As promised, state Sen. Debbie Mayfield has filed her 2020 attempt at bringing Virgin Trains’ private, higher-speed passenger railroad under more state oversight.
This time, she has won the support of state Rep. Tyler Sirois, who filed a companion bill while maintaining he is a proponent of the train.
Both lawmakers say it addresses gaps they see in federal oversight that will be needed as Virgin Trains USA, also known as Brightline, and previously as All Aboard Florida, moves to expand its private passenger rail system from South Florida up through the Treasure Coast and Space Coast and to Orlando.
Virgin Trains/Brightline officials insist safety is their top priority, they already work very closely with federal and state regulators and local officials and are installing state-of-the-art train safety technology and equipment. They also insist that public education is the key to preventing accidents.
Mayfield, a Republican from Rockledge, has been a longtime critic of Brightline and Virgin Trains, an annual fighter for additional safety measures, and an ally of staunch opponents of the train. The opponents had sought, unsuccessfully, for more than five years to derail the proposal.
It is the third time she has filed such a measure. The previous bills have gone nowhere.
Sirois, a Republican from Merritt Island, said he supports the train and looks forward to it. Still, he thinks the safety concerns Mayfield and some of his constituents raised with him are valid, and the safety proposals she advocates are “common sense.”
Virgin Trains now is building out its railroad corridor from Orlando International Airport to Cocoa in Brevard County and preparing to upgrade the tracks fro there to West Palm Beach in the south. Virgin Trains currently runs trains between West Palm Beach, Fort Lauderdale and Miami. The company hopes to provide service from there to Orlando by mid-2022.
Virgin Trains also has been negotiating with the state and other entities for rights to extend rail service from Orlando to Tampa as the next phase, but there has been little reported progress on those talks for some time.

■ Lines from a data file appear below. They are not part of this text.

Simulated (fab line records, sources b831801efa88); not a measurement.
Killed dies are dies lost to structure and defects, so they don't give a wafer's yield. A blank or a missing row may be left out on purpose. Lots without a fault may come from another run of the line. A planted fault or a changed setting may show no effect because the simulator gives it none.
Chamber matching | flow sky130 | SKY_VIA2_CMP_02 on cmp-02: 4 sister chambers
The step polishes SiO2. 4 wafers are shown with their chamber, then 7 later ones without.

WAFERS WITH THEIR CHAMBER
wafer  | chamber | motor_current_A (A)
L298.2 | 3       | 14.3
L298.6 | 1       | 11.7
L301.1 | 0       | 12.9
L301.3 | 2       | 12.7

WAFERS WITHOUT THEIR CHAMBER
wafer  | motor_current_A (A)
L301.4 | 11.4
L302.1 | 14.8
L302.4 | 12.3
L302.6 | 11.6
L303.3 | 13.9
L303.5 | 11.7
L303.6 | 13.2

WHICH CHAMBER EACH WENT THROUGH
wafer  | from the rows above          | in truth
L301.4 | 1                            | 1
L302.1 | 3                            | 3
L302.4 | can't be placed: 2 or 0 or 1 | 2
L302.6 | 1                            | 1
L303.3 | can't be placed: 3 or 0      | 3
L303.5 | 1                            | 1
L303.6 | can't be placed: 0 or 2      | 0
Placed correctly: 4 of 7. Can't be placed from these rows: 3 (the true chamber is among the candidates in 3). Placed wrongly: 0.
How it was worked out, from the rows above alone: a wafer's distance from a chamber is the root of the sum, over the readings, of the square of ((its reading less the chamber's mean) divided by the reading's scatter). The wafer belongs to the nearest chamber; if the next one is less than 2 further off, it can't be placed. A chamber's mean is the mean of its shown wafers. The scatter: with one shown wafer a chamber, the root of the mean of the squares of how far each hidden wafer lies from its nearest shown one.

The trains currently peak out at 79 mph in South Florida. They’ll be able to go up to 110 mph through the Treasure Coast and up to 125 mph on the new tracks that would be laid between Cocoa and the Orlando airport.
The concerns that Mayfield has brought forward for years, and that Sirois said he has been hearing from his constituents this year, have to do with the trains’ runs through some fairly populated areas, near schools and houses, and across numerous streets and roads at high speeds.
“I am not opposed to high-speed rail. I look forward to getting on it myself and taking it to the airport. I think it will be a tremendous convenience, and I hope they put a station here in Brevard County,” Sirois said. “But these homeowners came to me this year to share their concerns about safety.
“You’ve got a lot of areas where that train is going to be coming through intersections that are high-traffic areas, multiple times a day,” Sirois said.
The bills draw on recommendations identified in a study commissioned by the Office of Program Policy Analysis and Government Accountability last fall. The study, titled the Florida Passenger Rail System Study, examined all existing and planned passenger rail systems in the state of Florida and identified critical safety deficiencies within Florida’s passenger rail system.
Among the bills’ provisions: the Florida Department of Transportation would exert authority over the Federal Railroad Administration where necessary to make certain that rail corridors and equipment are safe and well maintained; require that pedestrian and road crossings are gated; require that high-risk corridors are fenced; provide that local emergency service providers are properly trained for risks specific to high-speed train accidents; and require that railroad operators would report accidents to the state.
“Florida has a [railroad] fatality rate that is 3.5 times the national average,” Mayfield stated in a news release from her office. “This is unacceptable and must be addressed if we are going to continue to encourage additional high-speed passenger trains.”
Brightline responded with a statement reading, “Safety is our top priority, which is why our team works closely with the FRA, FDOT and local officials to ensure that we utilize best practices and meet regulations that are already in place. Because nearly all rail safety incidents involve people intentionally ignoring warning signs, our collective focus must be on education, mental health awareness and suicide prevention efforts.”